I have a Company dimension with multiple level - 3 to be exact - N=Branch, 1=Division, 2=Total
Some items that are stored in the cube need to be stored against the Division only.
To cater for this, each Division has a surrogate/proxy element e.g. Division A-Input which is an N level and a child of Division A in this example.
The surrogate element is not always the first or last child under each Division as the hierarchy is ordered by hierarchy and by name to keep everything alphabetical.
I have added a TEXT attribute so that I can store the name of the surrogate element against each division only.

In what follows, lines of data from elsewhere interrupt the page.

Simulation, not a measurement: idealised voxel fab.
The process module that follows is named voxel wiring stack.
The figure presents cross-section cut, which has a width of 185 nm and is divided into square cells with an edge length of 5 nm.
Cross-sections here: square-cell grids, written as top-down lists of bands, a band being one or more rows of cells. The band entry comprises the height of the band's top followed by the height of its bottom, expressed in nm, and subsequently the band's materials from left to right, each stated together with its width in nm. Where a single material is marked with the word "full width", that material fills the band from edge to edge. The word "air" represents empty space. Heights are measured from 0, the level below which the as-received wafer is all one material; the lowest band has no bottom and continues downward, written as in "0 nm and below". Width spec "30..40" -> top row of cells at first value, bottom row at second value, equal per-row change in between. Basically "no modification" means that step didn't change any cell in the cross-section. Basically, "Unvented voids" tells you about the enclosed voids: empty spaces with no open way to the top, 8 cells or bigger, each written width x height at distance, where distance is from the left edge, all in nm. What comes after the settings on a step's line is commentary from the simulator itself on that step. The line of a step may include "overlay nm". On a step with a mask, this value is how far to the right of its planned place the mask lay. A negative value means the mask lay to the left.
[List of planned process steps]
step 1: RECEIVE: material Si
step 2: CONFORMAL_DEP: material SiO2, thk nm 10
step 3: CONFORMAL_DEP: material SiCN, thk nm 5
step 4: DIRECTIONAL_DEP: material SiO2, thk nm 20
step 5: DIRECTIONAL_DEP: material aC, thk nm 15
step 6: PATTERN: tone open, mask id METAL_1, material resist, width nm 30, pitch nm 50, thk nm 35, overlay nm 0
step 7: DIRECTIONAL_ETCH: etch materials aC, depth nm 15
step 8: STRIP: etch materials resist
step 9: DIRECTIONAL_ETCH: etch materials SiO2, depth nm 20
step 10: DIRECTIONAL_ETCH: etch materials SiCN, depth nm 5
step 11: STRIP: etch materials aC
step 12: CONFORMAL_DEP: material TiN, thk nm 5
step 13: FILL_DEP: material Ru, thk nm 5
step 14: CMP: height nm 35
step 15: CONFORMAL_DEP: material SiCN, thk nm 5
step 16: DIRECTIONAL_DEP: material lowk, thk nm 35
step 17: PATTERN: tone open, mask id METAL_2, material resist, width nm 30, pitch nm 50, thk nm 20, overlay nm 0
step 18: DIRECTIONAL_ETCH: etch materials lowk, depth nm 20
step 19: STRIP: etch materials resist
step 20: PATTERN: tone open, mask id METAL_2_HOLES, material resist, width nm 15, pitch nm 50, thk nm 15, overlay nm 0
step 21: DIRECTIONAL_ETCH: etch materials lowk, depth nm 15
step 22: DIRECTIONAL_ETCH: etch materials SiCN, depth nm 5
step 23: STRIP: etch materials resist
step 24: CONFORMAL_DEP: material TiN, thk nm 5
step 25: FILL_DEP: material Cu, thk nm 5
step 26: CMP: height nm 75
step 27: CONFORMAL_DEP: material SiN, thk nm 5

What I need to do is create a subset via MDX yielding a list of the surrogates, not the Divisions as these are the elements with data that I may need to zero out rather than using an all N.

I would like to try and avoid using TI and looping through all C level elements where the attribute is empty and building a static subset by inserting the surrogates one by one. I do not want to just take the principal name and suffix '-Input' to it as I am guessing elements and mappings will change over time and no doubt something will break. The dynamic route would be preferable.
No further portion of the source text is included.